Tuesday, August 5, 2008

POKER DRIVEL: Play For Yourself

Especially on Poker Academy, I see a lot of people who are honestly trying to get better at poker. They're humble (good), they generally play tight (good), and they're self-conscious about how the other players at the table view them (bad, bad, bad)...

"I better be careful not to get caught playing 2-3 offsuit. God forbid they think I'm a fish."

I went through that phase also. I cared more about whether I had built a solid table image and gained the respect of the other players than I cared about winning. I realize now that I was playing right into the hands of the more wily players at the table and hamstringing my own poker game.

The desire to play the game well is admirable. To my thinking, there's no reason to play poker at all if you're not striving to play well and improve as you go. BUT... The last thing you should do is define the quality of your play by the feedback you get from your opponents around the table.
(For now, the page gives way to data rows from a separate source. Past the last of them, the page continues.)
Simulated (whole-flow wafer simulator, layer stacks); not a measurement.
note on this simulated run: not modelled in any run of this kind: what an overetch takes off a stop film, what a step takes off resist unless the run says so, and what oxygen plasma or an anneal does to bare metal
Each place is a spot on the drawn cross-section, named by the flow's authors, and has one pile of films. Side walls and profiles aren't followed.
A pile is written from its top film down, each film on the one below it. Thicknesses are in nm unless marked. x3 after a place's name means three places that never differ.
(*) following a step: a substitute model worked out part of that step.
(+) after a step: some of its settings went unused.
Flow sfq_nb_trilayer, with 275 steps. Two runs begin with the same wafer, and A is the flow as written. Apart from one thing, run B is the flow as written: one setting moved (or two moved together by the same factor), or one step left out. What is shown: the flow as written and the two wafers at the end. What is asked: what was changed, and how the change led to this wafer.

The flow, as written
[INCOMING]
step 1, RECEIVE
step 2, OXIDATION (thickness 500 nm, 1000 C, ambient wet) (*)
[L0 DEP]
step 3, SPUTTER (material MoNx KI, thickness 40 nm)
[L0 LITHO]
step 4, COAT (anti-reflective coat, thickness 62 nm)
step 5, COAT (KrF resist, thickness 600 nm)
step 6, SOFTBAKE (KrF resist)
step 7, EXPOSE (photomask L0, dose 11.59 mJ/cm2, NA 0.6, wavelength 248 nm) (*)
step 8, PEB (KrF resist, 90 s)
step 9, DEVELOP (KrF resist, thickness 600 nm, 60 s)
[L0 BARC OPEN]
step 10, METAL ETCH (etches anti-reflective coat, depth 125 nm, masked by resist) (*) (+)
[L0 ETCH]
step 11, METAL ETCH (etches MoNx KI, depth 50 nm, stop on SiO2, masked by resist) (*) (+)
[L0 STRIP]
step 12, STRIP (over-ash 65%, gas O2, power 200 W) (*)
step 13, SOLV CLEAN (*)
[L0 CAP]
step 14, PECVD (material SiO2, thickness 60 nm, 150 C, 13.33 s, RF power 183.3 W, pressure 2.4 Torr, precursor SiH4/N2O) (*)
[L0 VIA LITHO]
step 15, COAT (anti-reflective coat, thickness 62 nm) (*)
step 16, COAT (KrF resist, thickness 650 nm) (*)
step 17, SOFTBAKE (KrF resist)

Why? Let me count the ways...
  1. The most vocal players out there, the ones who most like to critique the play of others, tend to be mediocre players. It's the schoolyard bully complex. They're berating the play of others in order to feel like they know what they're doing. They're artificially padding their own confidence by convincing themselves they're surrounded by donks.
  2. The other players around the table want to take away your money (or PAX). It's only natural for them to be disappointed when you take theirs instead. Most players take this in stride, as a natural occurrence of the game, but many are less mature and will attack your poker game like a petulant child. It's often not based on any kind of logic. They're just sore losers.
  3. The third type of attack is far more sinister and dangerous than the first two... Some truly decent, wily poker players use these tactics to manipulate you. They take advantage of your lack of confidence to shake you and get you off your game. It's cheap and sleazy, but it's remarkably effective against players who are vulnerable... Remember that poker is a predatory game where lying and manipulation are not only accepted but encouraged and rewarded.

Allowing any of these people in your head is a bad thing. You're trying to improve your game through a natural, honest interchange of actions and responses... But poker is no place for such an approach. It opens you up to a whole lot of bogus input that will not only hurt your performance at the current game but could also foster bad habits down the road.

Instead, pay attention to the game its self. Remember what worked and what didn't. Remember how people reacted with the chips, not with their mouths. Measure the quality of your game by the long-term results. If you're making money (or PAX) playing poker, you're doing better than the vast majority of the people who're trying to tell you how to play.

If you MUST seek validation from other people, I suggest two methods...

  1. Read the advice of the pros. I'm not a big fan of picking up a bunch of books and trying to emulate the play of any given poker player, but reading their input, trying their tricks, and measuring their advice against results can be a good way to improve your game. I especially like Ed Miller's Noted Poker Authority site for powerful tidbits and "meat" advice without all the fluff and filler of the "how to" poker books. (http://www.notedpokerauthority.com/)
  2. Pick a player or two around the table whose appears solid and successful. If you can, talk to that person away from the table, preferably after you're no longer playing against them. Ask them honestly how your play comes across. It's likely they'll say you're too timid - it's the nature of your personality and why this blog post is for you. But they might have some other practical tidbits for you as well... (Besides, we're already working on the timid part by not letting other players get under your skin!)

Remember this... If you've got other players at the table steaming about something you did, and you took down the pot, that's a good thing. When they're saying "what a stupid play" or "how could you raise with that" and rolling their eyes, as long as you're scooping in the chips, you should be taking it as a compliment. You got the better of them.

So long as you're truly working toward a better poker game and never allow yourself to fall in love with gambling or getting lucky at the poker table, walk with pride. Ultimately you should play the game for yourself - not for the approval of anyone else.

1 comment:

bastinptc said...

Good assessment. And this is why I don't mind playing the "Frenchies," as they force one to be a better, careful reader of a hand.